A Village Romeo and Juliet in Frankfurt
The Frankfurt Opera is one of my favourite venues and I have attended there many impressive performances, but I had not originally intended to see their revival of A Village Romeo and Juliet. Rather my plan was to see Cavalli’s La Calisto in Wiesbaden. As though to punish me for my infidelity to Frankfurt, this performance was cancelled. So I had to resort to my contingency plan, and hop on a train to get to the Delius for only my second experience of this work. It proved to be dramatically and musically more powerful than I had remembered. It portrays the lovers’ tragedy not, as in Shakespeare, as a consequence of bitter political rivalry but rather of a failure to respect the wholeness of nature.

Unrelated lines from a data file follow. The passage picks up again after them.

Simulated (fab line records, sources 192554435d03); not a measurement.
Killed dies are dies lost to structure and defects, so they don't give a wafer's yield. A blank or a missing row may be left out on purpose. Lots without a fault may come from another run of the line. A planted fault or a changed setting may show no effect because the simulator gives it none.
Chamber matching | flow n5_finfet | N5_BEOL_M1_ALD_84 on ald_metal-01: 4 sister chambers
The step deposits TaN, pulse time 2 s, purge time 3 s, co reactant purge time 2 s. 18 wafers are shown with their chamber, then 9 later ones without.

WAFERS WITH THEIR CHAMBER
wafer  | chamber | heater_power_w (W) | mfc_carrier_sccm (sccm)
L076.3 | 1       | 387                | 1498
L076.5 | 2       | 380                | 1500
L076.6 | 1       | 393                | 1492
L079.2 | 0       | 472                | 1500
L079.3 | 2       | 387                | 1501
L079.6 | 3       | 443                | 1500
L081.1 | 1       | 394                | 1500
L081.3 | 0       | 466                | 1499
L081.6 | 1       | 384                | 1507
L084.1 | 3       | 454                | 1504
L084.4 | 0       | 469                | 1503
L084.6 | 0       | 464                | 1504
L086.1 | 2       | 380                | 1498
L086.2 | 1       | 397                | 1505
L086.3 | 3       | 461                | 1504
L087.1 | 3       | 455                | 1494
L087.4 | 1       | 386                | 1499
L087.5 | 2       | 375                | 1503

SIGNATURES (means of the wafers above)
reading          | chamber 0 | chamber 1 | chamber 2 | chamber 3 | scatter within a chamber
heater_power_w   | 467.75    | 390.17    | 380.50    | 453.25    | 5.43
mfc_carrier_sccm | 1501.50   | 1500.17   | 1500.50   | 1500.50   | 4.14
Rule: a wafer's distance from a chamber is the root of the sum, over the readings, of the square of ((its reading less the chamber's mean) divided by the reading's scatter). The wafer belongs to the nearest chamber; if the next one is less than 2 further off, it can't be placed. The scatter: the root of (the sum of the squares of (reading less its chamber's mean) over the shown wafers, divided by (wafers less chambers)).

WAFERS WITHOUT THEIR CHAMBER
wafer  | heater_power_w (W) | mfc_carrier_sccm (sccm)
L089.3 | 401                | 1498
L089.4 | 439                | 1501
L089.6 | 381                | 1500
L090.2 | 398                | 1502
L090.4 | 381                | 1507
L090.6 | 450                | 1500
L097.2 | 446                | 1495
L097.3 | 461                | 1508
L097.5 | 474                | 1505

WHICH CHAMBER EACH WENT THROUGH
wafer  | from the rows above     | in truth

Admittedly in Eva-Maria Höckmayr’s production (designer Christian Schmidt) real nature hardly exists. Instead we are presented with caricatural, postcard images of “nature” outside a grim agricultural village in which the young people are imprisoned emotionally by social and cultural tradition. Their thoughts are forever switching between memories of the short-lived freedom of childhood exploration and fantasies of escape to another world. This is a broader and ultimately satisfying interpretation of the piece which grew upon me as the evening progressed. There are some striking episodes, as the divided stage constantly projects images of the past and future. If this becomes, at times, rather too complex, it is balanced by the starkness of the lovers’ fate – at one point literally, as they remove their clothes, to find briefly a release from the constricting surrounds. An impressive performance from soprano Amanda Majeski and a beautifully paced interpretation of the score by Paul Daniel were other highlights.